But in parenting, even what we thought and did yesterday that “worked out well” is not necessarily going to help today. We have to stay very much in the present moment to sense what might be required. And when our own inner resources are depleted, we have to have effective and healthy ways to replenish them, to restore ourselves, without it being at the expense of our children.
Becoming a parent may happen on purpose or by accident, but however it comes about, parenting itself is a calling. It calls us to recreate our world every day, to meet it freshly in every moment. Such a calling is, in actuality, nothing les than a rigorous spiritual discipline – a quest to realize our truest, deepest nature as human beings. The very fact that we are parents continually asks us to find and express what is most nourishing, most loving, most wise and caring in ourselves, to be – as much as we can – our best selves.
As with any spiritual discipline, the call to parent mindfully is filled with enormous promise and potential. At the same time, it challenges us to do the inner work on ourselves so we can be fully adequate to the task, so we can be fully engaged in this hero’s journey, this quest of a lifetime that is a human life lived.

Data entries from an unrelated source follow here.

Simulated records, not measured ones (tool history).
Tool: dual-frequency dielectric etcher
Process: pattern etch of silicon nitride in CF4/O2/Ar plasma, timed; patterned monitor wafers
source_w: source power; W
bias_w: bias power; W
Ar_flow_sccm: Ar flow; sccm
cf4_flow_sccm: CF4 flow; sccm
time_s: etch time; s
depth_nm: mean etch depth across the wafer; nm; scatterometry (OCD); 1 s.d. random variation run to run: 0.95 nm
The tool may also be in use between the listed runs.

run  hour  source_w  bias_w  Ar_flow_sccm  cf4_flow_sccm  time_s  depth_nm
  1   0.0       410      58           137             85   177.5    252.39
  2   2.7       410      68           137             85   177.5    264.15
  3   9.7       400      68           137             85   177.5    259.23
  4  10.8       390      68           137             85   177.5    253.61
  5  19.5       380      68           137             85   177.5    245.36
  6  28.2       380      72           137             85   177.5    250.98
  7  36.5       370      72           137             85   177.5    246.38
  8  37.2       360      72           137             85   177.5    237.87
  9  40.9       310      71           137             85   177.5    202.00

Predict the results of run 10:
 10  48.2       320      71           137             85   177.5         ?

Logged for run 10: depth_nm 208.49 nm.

We may have no sense of how much parenting augurs a totally new set of demands and changes in our lives, requiring us to give up so much that is familiar and to take on so much that is unfamiliar. Perhaps this is just as well, since ultimately each child is unique and each situation different. We have to rely on our hearts, our deepest human instincts, and the things we carry from our own childhood, both positive and negative, to encounter the unknown territory of having and raising children.
 
While it received its most elaborate articulation in the Buddhist tradition, mindfulness is an important part of all cultures and is truly universal, since it is simply about cultivating the capacity we all have as human beings for awareness, clarity, and compassion. There are many different ways to do this work of cultivation. There is no one right way, just as there is no one right way to parent.
Mindful parenting involves keeping in mind what is truly important as we go about the activities of daily living with our children. Much of the time, we may find we need to remind ourselves of what that is or even admit that we may have no idea at the moment, for the thread of meaning and direction in our lives is easily lost. But even in our most trying, sometimes horrible moments as parents, we can deliberately step back and begin afresh, asking ourselves as if for the first time and with fresh eyes, “What is truly important here?”
In fact, mindful parenting means seeing if we can remember to bring this kind of attention and openness and wisdom to all our moments with our children. It is a true practice, its own inner discipline, its own form of meditation. And it carries with it profound benefits for both children and parents to be discovered in the practice itself.
 
Parents have their own needs and desires and lives, just as children do. Yet, too often, in both big and little ways, the needs of the parent in any given moment may be very different from those of the child. These needs, all valid and important, are simply different and are often in conflict. The clash of needs in any given moment may result in a struggle of wills over who is going to get their way, especially if we, the parents, are feeling stressed, overburdened, and exhausted.
Rather than pitting our needs against those of our children, parenting mindfully involves cultivating an awareness in such moments of how our needs are interdependent. Our lives are undeniably connected. Our children’s wellbeing affects ours, and ours affects theirs. If they are not doing well, we suffer, and if we are not doing well, they suffer.
This means that we have to continually work to be aware of our children’s needs as well as our own, emotional as well as physical, and, depending on their ages, to work at negotiations and compromises with them and within ourselves so that everybody gets something of what they need most.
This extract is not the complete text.